When Romano interviewed what he called an “enslaved cocoa worker” from Côte d’Ivoire, Vincent, the enslaved boy said, “Tell them, when they are eating chocolate, they are eating my flesh.”

Vincent said this because children on cocoa farms are being underfed, enslaved, trafficked, abused, crippled, and beaten so badly that some even die.

Romano also spoke with an 11-year-old boy who used to be a slave of chocolate.

“I will tell you how I lost my arm. I tried to escape, but I could not. They caught me and tied me to a papaya tree and they beat me and broke my arm,” he said. “From here my life was ruined. It was a shame. They beat me because I asked about food.”
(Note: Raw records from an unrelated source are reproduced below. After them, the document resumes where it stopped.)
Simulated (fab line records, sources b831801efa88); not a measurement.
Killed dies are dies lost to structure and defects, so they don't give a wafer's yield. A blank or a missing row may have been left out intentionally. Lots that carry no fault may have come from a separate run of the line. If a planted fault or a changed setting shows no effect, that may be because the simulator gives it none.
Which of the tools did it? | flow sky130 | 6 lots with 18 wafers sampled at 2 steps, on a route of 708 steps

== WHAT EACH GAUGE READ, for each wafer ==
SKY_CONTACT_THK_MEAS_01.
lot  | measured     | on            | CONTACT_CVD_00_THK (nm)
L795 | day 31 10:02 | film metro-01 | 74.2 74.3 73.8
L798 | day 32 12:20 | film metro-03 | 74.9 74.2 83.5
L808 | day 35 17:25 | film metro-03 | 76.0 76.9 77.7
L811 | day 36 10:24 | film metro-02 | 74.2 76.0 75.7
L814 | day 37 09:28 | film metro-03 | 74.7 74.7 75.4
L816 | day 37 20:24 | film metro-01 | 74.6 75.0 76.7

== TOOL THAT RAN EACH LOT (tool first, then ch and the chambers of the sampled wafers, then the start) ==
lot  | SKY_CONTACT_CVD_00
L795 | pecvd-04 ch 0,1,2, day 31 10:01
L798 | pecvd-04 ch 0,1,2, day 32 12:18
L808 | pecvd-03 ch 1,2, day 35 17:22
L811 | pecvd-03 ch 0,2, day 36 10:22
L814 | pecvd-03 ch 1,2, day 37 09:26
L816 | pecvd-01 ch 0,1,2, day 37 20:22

The boy went on to say that to punish them, they took the juice from the cocoa and fermented it. Once it was fermented, it would make the child laborers nauseous and often caused them to lose their balance. When the kids are forced to drink this and they fall, the farmers would pick them back up and beat them. This 11-year-old boy still dreamed about being beaten.

Stories like this are what pushed me to work on and do more research on child labor in the cocoa industry for my honors thesis at the University of Massachusetts Amherst.

I am not trying to tell you to stop eating chocolate because you stopping won’t solve the problem. I’m telling you to be aware and take a second before you shove chocolate in your mouth to understand what children in West Africa and even around the world go through for you to enjoy your chocolate.